Buro 24/7 founder, Miroslava Duma speaks to Axel Dumas about the French maison's strong heritage and the impact of the digital world on the 180-year-old brand

Your background is in banking. Why did you eventually decide to join the family business? 
To be frank, I had never imagined myself working for Hermès. It was mostly the work of my uncle, who was the CEO then, and my mother, who was the managing director of production. It was their thing and, quite frankly, it took up a lot of family time! (laughs). My first introduction to the brand was when I was 14. I tried to learn how to stitch but I couldn't even stitch in a straight line.

So you started out as an intern?
Yes, an intern. I'm very bad at stitching. I can't stitch to save my life but I can polish pretty well (laughs). After I completed my studies in political science, I really wanted to go to China and applied for a lot of jobs there. The only one that was suitable for me was banking so that's why I started there. It was actually quite a lot of fun.

We are over 180 years old, but we have always managed to keep up with the times and reinvent ourselves. 

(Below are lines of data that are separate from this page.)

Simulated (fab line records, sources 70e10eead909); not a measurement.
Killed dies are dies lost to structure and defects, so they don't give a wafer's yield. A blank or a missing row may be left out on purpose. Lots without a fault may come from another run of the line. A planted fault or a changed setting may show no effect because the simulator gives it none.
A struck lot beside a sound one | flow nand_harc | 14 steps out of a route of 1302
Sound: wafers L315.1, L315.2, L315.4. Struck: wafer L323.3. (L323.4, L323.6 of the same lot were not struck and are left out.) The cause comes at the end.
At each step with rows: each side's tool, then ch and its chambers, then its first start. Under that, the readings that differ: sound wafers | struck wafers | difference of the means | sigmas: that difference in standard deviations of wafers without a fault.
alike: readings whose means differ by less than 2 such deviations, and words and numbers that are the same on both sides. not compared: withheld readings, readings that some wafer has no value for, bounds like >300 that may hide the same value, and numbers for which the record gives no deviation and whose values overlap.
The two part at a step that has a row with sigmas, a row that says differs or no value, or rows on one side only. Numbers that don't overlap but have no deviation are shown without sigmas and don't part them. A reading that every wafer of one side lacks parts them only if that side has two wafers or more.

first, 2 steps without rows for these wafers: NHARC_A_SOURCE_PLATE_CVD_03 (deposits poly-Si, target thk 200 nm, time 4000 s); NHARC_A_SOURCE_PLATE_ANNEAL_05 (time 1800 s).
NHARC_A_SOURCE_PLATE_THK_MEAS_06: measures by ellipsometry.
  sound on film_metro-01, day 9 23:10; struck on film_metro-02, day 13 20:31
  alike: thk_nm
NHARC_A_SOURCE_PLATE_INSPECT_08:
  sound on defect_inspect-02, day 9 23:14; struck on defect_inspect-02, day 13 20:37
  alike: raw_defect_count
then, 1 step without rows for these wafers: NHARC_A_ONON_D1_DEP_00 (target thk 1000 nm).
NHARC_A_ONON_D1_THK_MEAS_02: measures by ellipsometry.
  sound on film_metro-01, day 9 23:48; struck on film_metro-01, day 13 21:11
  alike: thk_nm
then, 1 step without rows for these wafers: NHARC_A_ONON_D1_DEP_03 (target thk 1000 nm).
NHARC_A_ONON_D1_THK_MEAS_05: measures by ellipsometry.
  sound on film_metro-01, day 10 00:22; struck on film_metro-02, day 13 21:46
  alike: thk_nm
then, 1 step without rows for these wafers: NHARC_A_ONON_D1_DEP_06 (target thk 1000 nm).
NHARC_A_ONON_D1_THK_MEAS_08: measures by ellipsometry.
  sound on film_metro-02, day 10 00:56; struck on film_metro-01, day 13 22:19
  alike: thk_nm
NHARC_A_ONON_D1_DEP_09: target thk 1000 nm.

Why China? Why not Russia, for example? 
Russia was in second place. It was my interest in literature that made me want to go to these countries — Fyodor Mikhailovich Dostoyevsky for Russia and André Malraux's La Condition Humaine for China. I wanted to experience something different from New York or London — something a little bit more exotic. I went to China for two years, then I worked in Paris for a bank. After that, I spent four years in New York. When I was in New York, my uncle Jean-Louis Dumas, who was the CEO then, came to see me. He was starting to get sick and asked me if I would like to join the company. I admit I was quite surprised, but I said yes.

Because you can't you really say no to Hermès...
Maybe it would have been wiser to say no, so that they'd court me a little bit harder. But I did say yes, and he asked me what I wanted to do.

Did you know that you wanted to be the CEO then?
No. I was very much humbled (laughs). I just said: "Anything that you think would be better for the company except finance." So he made me start in finance for a year and then I was assigned to be a retail manager for France. At that time, I took over the smallest métier of Hermès, which happened to be jewellery. Now, it's one of the brands fastest growing métiers.
Axel Dumas
It was a great achievement and victory to be able to keep the brand independent. How did the company and team manage to do that?
Let's look at things in perspective. I'm the sixth generation of the family. Hermès has been a family business for almost 180 years. It's important for the brand to be a family-owned company because we want to keep the values of the brand alive and true to its craftsmanship, quality and spirit that makes Hermès what it is. There is no marketing department, there's freedom of buying and there are a lot of things, which are a little bit crazy. That's why we were fighting for Hermès' independence in terms of shareholding. We also knew that we didn't want to depend on banks so we tried our best to be cautious.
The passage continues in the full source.